Servings: 12 Prep 10 mins Cool 5 mins Bake 425°F 10 mins Bake 350°F 15 mins


  • 4 tablespoons unsalted butter
  • 1 teaspoon sugar
  • Pinch salt
  • 1/2 cup all-purpose flour
  • 2 eggs
  • 2 1/4 cups ice cream (vanilla or chocolate or both)
  • Chocolate sauce (optional)

Make It

1. Heat oven to 425 degrees . In a small pot, bring 1/2 cup water, the butter, sugar and salt to a boil. Reduce heat to medium. Add flour and stir quickly until a ball of dough forms, about 1 minute. Remove to a bowl. Cool 5 minutes. Stir in eggs one at a time, until dough is smooth.

2. Transfer dough to a piping bag or resealable plastic bag with the corner snipped. Pipe twelve 11/2-inch mounds, spaced 2 inches apart, onto a parchment-lined baking sheet. Smooth out tops with a wet finger.

3. Bake at 425 degrees for 10 minutes. Reduce heat to 350 degrees and bake another 10 to 15 minutes, or until golden brown. Cool completely.
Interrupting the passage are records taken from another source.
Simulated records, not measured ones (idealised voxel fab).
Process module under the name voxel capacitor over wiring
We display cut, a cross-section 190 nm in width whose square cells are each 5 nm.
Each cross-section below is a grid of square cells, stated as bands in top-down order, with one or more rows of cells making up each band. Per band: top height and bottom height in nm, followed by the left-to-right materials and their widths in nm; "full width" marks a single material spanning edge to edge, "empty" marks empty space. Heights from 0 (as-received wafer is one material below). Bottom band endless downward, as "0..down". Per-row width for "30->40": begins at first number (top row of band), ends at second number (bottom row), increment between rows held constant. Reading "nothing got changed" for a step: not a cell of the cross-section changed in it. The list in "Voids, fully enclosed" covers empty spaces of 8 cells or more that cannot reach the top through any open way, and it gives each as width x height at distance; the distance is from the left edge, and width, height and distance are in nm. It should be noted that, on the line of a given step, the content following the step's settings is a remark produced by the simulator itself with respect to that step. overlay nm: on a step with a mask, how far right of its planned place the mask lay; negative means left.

4. Slice each profiterole in half crosswise. Place a small scoop (about 3 tbsp) ice cream into bottom of each profiterole, then replace tops. Drizzle with chocolate sauce, if desired.

Nutrition Facts

Servings Per Recipe: 12; Amount Per Serving: cal. (kcal): 115, Fat, total (g): 7, chol. (mg): 56, sat. fat (g): 4, carb. (g): 10, fiber (g): , pro. (g): 2, sodium (mg): 32, Percent Daily Values are based on a 2,000 calorie diet.